2031 Turtle Pond Drive

Reston, VA 20191

john.nelson.wsww@gmail.com

(703) 801-5287

Spouse(s): Kimberly Ballard Nelson, (1973)

Child(ren): Bergen Ballard Nelson, 1976; Frederick Ballard Nelson, 1980

Grandchild(ren): Harper Tamish Nelson Girardet, 2011, Sawyer Kenneth Nelson Girardet, 2013, Miles Alexander John Nelson, 2014

Education: University of Michigan, MA, 1974

Career: Wall Street Without Walls (Washington, DC and NYC 15), Co-director, providing volunteer technical assistance from finance professionals to non-profits and municipalities for community economic development; Trust for Public Land (San Francisco,4), Director of Training and Special Programs, land trusts and urban projects; Independent Consultant (Washington, DC, 20) community development, environmental policy, and private-public sector partnerships; Purpose Prize Fellow 2009.

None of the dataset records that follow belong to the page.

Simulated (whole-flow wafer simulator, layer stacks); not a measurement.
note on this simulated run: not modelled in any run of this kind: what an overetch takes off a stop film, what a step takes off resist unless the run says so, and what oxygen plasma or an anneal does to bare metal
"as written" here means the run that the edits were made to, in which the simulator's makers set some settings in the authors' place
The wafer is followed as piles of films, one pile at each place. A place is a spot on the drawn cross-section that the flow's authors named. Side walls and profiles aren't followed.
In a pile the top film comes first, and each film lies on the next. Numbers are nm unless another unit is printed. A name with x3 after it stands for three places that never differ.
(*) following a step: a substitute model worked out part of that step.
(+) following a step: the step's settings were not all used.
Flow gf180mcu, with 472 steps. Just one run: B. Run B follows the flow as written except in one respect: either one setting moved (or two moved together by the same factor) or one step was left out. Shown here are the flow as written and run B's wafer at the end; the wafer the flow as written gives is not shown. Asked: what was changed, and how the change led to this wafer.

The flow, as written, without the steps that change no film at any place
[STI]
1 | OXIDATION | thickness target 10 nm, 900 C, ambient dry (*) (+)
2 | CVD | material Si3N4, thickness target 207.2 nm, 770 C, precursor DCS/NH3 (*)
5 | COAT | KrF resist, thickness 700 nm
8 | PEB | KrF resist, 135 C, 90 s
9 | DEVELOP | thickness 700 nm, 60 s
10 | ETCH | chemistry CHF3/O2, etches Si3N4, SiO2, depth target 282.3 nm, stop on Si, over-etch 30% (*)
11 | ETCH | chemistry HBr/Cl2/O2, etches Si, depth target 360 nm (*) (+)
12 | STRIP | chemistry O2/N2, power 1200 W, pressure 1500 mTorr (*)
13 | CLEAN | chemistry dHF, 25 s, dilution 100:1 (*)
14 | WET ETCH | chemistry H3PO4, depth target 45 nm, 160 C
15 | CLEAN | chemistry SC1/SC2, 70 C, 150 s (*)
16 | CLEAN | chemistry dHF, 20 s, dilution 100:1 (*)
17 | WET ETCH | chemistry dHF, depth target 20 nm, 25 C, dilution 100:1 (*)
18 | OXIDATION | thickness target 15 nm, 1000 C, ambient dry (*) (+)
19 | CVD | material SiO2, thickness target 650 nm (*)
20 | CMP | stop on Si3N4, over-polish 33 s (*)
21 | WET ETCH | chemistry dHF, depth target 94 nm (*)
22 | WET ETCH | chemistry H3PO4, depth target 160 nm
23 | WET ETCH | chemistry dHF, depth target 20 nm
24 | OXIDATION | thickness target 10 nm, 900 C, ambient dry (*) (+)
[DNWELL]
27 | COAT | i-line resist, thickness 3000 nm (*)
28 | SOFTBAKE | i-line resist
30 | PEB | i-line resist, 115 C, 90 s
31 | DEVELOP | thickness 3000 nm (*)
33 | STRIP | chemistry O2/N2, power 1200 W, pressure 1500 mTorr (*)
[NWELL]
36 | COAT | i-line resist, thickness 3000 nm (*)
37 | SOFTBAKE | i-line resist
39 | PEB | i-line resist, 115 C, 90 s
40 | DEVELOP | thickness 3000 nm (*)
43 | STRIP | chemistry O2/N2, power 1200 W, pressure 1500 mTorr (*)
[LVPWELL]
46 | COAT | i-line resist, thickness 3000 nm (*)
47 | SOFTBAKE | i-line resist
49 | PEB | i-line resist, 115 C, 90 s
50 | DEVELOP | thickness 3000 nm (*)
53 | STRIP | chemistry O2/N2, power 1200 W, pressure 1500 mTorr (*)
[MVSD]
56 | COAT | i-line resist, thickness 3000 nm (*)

Avocations: Board member for policy advocacy, social entrepreneurship and community-based organizations; Buddhist Lay Ordination/member of the San Francisco Zen Center; collaborative fun with family and friends; early bird tennis and twilight golf.

College: Jonathan Edwards

I was the first from my Northern Virginia high school to go to Yale, golden boy at the time: quarterback, student body president, civil rights advocate, highest ranking academic boy, serious, abstemious, virgin. My dad somehow knew my admission folder was marked “Football Not Necessary” though I expected to play. Yale had its eye on another freshman quarterback with initials “BD” and I agreed “not necessary”, wisely deciding to play intercollege for the JE Spiders. I became an “athletic aid” for four years, getting paid year-round for playing tackle and touch, basketball, baseball, and softball. Great job that taught me you could find joy in one’s work and exercise every day.

Having been part of the civil rights movement in one of the South’s first integrated schools, I arrived on campus fully committed to racial justice. I immediately joined Dwight Hall and was a kind of “big brother” mentor for young boys in the largely African American Hill District. The New Haven Y eventually employed me to supervise the program and I remained involved in community development the rest of my life.

I also arrived in ’65 vehemently opposed to US policy in Vietnam and argued for years with my Army reserve colonel father and eventual father-in-law Navy reserve captain and many of my high school and college friends. I suppose the war was the pivotal factor in my pretty much non-existent career decision making and the basic undermining of my being a golden boy after all.

Through a high school classmate of my wife, Kim Ballard Nelson, we really met at Yale sophomore year while she was singing with the Wellesley Widows and later married in ’73. I also discovered Buddhism at Yale starting a fifty-year habit of daily meditation. I later wrote my master’s thesis at Michigan, “The Institutional History of Zen in America,” decided not to be an academic, and enthusiastically moved with my new bride to the San Francisco Zen Center. Shockingly, I found out I needed an actual job, and was fortunate through Zen Center connections to begin work with the very young Trust for Public Land. I developed nationwide training, land trust, and urban program activities there and have continued to work on environmental policy and urban development programs ever since.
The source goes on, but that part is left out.